U.S. issues AI chip guidance to close export loophole for D:5, Macau buyers
BIS clarified chip export licensing for D:5- or Macau-tied buyers, and Senate Democrats are pressing for oversight and testimony on enforcement.
The Commerce Department’s Bureau of Industry and Security said on May 31 that exporters still need a license for advanced computing items when the buyer is headquartered in Country Group D:5 or Macau, even if the company operates elsewhere. BIS said the requirement continues to apply under existing export-control rules unless a specific license exception is available.
The guidance is meant to close a possible workaround in U.S. AI chip controls. Reuters reported that the change could block shipments of advanced chips, including Nvidia’s Blackwell processors, to subsidiaries of Chinese companies located outside China. For chip suppliers, cloud providers, and compliance teams, the practical effect is more scrutiny of end users, ownership structures, and shipping destinations before a shipment moves.
Why BIS called it a clarification
BIS said the license requirement was first introduced in November 2023, then carried into the AI Diffusion Rule in January 2025. The agency also said it would not enforce the rule’s new compliance requirements in May 2025, but the weekend guidance says that non-enforcement approach does not erase the older requirement for D:5- or Macau-headquartered buyers.
BIS also said bona fide data-center operators do not need to stop using, storing, disposing of, or servicing advanced computing items because of this guidance, at least for now. That limits some immediate disruption even as the export review gets tighter.

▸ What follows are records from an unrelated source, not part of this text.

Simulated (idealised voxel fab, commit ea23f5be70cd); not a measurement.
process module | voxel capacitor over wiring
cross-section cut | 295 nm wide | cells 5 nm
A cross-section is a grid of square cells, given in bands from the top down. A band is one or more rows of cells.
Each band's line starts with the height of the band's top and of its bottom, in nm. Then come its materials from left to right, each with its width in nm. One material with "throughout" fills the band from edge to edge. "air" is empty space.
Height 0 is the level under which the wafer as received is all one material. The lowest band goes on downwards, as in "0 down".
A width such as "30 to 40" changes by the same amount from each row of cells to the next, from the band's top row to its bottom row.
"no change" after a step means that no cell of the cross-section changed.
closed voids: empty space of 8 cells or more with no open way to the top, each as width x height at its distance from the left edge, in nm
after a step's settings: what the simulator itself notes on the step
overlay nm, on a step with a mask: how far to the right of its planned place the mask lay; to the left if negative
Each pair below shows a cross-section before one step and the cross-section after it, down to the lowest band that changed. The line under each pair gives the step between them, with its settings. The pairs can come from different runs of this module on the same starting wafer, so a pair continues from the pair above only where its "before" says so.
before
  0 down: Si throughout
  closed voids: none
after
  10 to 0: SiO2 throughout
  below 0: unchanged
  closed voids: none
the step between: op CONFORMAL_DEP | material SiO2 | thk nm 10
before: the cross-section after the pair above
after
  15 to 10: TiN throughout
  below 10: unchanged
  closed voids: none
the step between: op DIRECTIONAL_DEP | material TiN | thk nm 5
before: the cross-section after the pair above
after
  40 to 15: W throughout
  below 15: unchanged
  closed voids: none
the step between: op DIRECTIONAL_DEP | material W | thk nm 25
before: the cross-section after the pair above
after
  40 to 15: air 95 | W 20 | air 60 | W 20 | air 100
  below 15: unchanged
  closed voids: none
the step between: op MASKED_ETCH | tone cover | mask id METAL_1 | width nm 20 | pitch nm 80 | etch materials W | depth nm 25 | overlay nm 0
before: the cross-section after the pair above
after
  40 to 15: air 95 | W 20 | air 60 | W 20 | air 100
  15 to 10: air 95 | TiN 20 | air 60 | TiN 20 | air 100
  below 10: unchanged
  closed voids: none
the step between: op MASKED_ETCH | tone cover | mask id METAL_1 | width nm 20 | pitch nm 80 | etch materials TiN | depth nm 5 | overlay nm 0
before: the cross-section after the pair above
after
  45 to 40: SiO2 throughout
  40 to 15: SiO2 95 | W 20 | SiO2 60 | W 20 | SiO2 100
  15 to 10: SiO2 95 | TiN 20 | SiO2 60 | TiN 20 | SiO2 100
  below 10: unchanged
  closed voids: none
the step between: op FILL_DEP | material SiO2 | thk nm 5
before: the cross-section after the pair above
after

Congress is already pushing for oversight
Senate Banking Democrats said on June 1 that Commerce Secretary Howard Lutnick should testify before the committee about enforcement. The statement did not set a hearing date, but it shows the policy has already moved into congressional oversight.
What to watch next
Businesses that move advanced chips now have to watch for more BIS detail, possible Senate follow-up, and any change in how licensing reviews are handled. The practical takeaway is simple: the guidance narrows a workaround, and companies tied to restricted jurisdictions may face more scrutiny even when they operate outside those places.